Saturday, February 5, 2011

B-O-Y

When I find out I was pregnant, I was automatically envisioning a little girl. Girls are all I know, and the thought of having a boy made me a little anxious. Growing up with my sister was great, and boys seemed like a whole other species. Now sure, I love the man that I married, but the 25 years of prep work that went in before I met him - a little scary. However, as my pregnancy progressed, God started changing my mind. I was constantly seeing adorable little boys or hearing father-son country songs on the radio (which may or may not have made me cry). Chad was so excited about the prospect of a boy – he shared so many experiences with his Dad that he couldn't wait to do with his son. Not to mention everyone around me kept telling me I was having a boy! My heart started to open to the idea of “boy” – whatever that is.

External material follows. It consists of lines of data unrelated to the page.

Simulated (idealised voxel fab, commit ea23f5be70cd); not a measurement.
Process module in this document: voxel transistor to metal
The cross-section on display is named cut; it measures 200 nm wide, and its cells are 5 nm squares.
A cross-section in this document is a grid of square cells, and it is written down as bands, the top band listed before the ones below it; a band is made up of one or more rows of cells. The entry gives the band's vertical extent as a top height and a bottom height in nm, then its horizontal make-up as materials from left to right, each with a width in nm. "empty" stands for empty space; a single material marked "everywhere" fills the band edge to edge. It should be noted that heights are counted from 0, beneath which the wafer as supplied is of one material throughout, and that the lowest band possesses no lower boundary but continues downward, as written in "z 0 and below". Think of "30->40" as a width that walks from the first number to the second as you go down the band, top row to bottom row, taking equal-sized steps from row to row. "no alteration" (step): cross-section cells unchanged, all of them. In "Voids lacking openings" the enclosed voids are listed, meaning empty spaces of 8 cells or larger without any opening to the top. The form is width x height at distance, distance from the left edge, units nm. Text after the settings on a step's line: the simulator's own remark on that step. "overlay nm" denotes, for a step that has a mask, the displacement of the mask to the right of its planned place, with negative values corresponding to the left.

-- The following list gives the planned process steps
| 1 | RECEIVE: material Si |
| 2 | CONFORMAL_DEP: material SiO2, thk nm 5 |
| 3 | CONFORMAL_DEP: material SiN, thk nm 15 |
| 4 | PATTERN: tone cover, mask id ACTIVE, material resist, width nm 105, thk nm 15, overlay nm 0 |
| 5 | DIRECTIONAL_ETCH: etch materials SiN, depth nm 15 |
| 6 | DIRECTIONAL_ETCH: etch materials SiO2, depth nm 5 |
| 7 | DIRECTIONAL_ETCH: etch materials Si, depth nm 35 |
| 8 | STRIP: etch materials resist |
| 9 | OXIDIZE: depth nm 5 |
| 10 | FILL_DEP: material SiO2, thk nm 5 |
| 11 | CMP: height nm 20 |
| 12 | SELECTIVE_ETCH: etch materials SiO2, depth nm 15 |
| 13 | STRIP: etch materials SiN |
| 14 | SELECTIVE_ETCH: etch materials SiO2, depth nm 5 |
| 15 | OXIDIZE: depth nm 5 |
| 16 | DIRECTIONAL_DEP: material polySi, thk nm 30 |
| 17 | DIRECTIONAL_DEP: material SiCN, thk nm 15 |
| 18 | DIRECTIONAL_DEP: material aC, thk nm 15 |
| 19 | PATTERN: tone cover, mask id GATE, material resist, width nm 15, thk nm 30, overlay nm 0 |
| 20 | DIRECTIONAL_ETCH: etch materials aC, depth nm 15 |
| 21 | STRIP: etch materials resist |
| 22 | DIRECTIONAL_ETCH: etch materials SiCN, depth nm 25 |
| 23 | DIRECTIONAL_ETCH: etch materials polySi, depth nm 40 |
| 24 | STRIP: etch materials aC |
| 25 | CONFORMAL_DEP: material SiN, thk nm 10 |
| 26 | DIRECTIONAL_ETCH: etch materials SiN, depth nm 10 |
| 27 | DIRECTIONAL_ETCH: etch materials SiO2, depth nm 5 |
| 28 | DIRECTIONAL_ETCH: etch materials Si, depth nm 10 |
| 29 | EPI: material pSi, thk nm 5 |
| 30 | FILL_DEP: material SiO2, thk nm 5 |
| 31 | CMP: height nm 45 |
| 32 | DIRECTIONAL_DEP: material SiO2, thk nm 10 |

When I worked as a camp counselor (too many moons ago), we would be assigned 2-3 campers each week as our buddies. We were personally responsible for seeing to it that our buddies brushed their teeth, put on sunscreen, weren’t too homesick and ate enough at every meal. Normally girls had girl buddies and boys had boy buddies – which was my experience for the first 5 or so years I worked at camp. Then one week, Muddy (my camp director) decided to throw me a curve ball. Either she thought it would be funny watching me attempt to entertain 6 year old boys, or she knew I would adapt and learn some things. Knowing Muddy, it was a little of both. So there I stood on opening day with Logan and Nathan staring up at me. Yep, this week was going to be different. Instead of braiding hair – I chased them with their sunscreen in the morning. Instead of making bracelets, we went canoeing. Instead of giving piggy back rides through the grassy area – I listened to how tough they were for walking over stickers in bare feet. Instead of a good night hugs – I gave high fives. I loved it. And even more surprisingly, they loved me too! I know this because they hugged me when they left at the end of that week. They told their moms all about me. And the next year, when they came back with their friends, they sat with me at every single meal. Maybe I can do this.

Part of my current job is basically hanging out with the kids who participate in our research study while they work out. For kids, it is important for them to feel accepted to remain engaged in the program and want to keep coming back. So I spend a lot of evenings just talking to kids while they run on the treadmill- joking, finding out what they like to do, etc. And can you guess who some of my favorite participants have been? Not just boys, but ADOLESCENT boys. Thirteen to sixteen are the alien years, and if I can connect with that – there may be hope after all.

So when the sonogram technician announced, “Yep, that’s a penis,” I was not completely surprised. After all, it was a 50-50 shot, but somewhere deep down I knew I was having a son. Even so, there was still an iota of panic. A boy? But, what do they like to do? I’m going to get peed in the face, aren’t I? I can’t make good gunshot noises - or dinosaur growls – or crash sounds – or car revs! What age do they not want you to kiss them in front of their friends? I don’t know anything about jockstraps.

Chad’s reaction was a little different. He pumped his fist in the air, almost jumped out of his chair, and yelled, “Yes!” He later told me that some deep primal male urge had come over him in that moment. I was so excited to see him that excited! The boy adventure had begun.

Ever since we found out about Baby Boy Barnes, I have been able to connect with him on a new level. He has become a tangible person to me – an active little boy who is growing big and strong! Of course he’s a boy – how could I have thought any different? He is my son and he has always been destined to be my first born. Despite all of my girly-ness, God has been preparing me to mother a son. And it has become such a special job to me. Chad got me a little book on Mother to Son wisdom – and one of the first quotes is, “Don’t forget that as a baby, he will always be looking for your face. It will be this way forever.” My eyes have been opened to the wonderful relationship between mother and son. I am so excited to get dirty, be grossed out by bugs, and attend a zillion football/hockey/soccer/baseball games. And sure, he will probably be embarrassed by me in middle school, and I may not like some of the girls he chooses to date, and he probably won’t call me every day when he goes to college – but I will always get to be his mom.

1 comment:

  1. Okay your post made me tear up, probably because I am a wimpy emotional pregnant woman, but going into the last week of not knowing what we are having...I am feeling all of these same emotions. I can't help but want a girl because I know the awesome relationship a girl has with her daddy and the close friendship a girl has with her mommy...bc I am one. But now I am starting to realize it is the same for our husbands. So in 10 days I know my world will be changed forever with God's plans revealed.
    Love you girl, great post! hope all is well.